Environmental Law requires collaboration between scientists and lawyers

Hi, Yaffa Epstein, researcher at Department of Law. You are researching how scientific terms are used in environmental law, together with ecologists from SLU. What will you do in the project?

researcher in environmental law at Department

of Law. Photo: Tobias Björkgren

– Initially we´re trying to look at how to combine legal and ecological expertise to interpret some terms, all of which have natural-scientific aspects, that are used in several EU directives related to environmental protection. Then we hope to construct a general theory on how legal and natural scientists can work together to interpret these types of terms in the law or even more broadly how to communicate across scientific disciplines.

Why is this a particular problem in environmental law?

– Because environmental law is about managing the human relationship with nature, so pretty much every environmental law is going to involve the non-human, which has to be understood through scientific intermediaries. One example is that species populations should be viable according to the EU Habitats Directive, but viable isn´t further defined in that law. So you have to talk to an ecologist about what makes a species population viable, which isn´t a clear cut question for a scientist either, as it involves the question of how high an extinction risk we want to accept. Nobody really has monopoly on defining viability.

How, then, can lawyers better communicate with natural scientists and experts?

– Talking past each other is a common difficulty in interdisciplinary collaboration. What I´m working on is a method to argue with each other constructively rather than to ignore communication problems. Lawyers get to define terms, even scientific terms, as they're used in the law, but at the same time legal requirements need to make senseto those in other scientific disciplines so the law can be effectively applied. There is always going to be some interaction, necessarily.

Do the laws need to be rewritten to be clear and specific enough?

– No, a law can´t cover every situation or define everything. But it´s important to be conscientious about when interpreting the law requires scientific input or value judgements.

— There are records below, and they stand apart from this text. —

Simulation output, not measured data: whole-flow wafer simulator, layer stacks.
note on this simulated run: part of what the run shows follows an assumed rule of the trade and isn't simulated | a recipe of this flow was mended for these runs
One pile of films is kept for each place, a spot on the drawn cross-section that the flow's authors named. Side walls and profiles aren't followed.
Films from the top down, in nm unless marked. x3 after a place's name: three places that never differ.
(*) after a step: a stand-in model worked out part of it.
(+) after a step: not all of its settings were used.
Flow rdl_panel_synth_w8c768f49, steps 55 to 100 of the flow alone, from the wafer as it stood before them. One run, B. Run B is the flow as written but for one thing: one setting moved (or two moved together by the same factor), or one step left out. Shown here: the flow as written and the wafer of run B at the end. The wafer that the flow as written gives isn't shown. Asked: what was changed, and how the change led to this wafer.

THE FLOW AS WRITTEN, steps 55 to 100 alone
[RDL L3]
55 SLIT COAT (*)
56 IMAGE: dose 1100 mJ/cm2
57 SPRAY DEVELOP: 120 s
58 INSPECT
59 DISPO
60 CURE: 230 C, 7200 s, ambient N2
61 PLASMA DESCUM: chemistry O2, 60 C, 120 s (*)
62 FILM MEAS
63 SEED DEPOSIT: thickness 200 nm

Researcher in environmental law

Yaffa Epstein is a researcher in environmental law at Uppsala University's Department of Law. Her special focus has been on protection of Sweden and other countries' wolf populations in relation to regulation under EU law and its influence on wildlife conservation. She obtained her PhD in 2017 and since then her research has attracted keen interest in both scientific contexts and among the informed public. In 2019 she received Uppsala University's Oscar Prize for young researchers.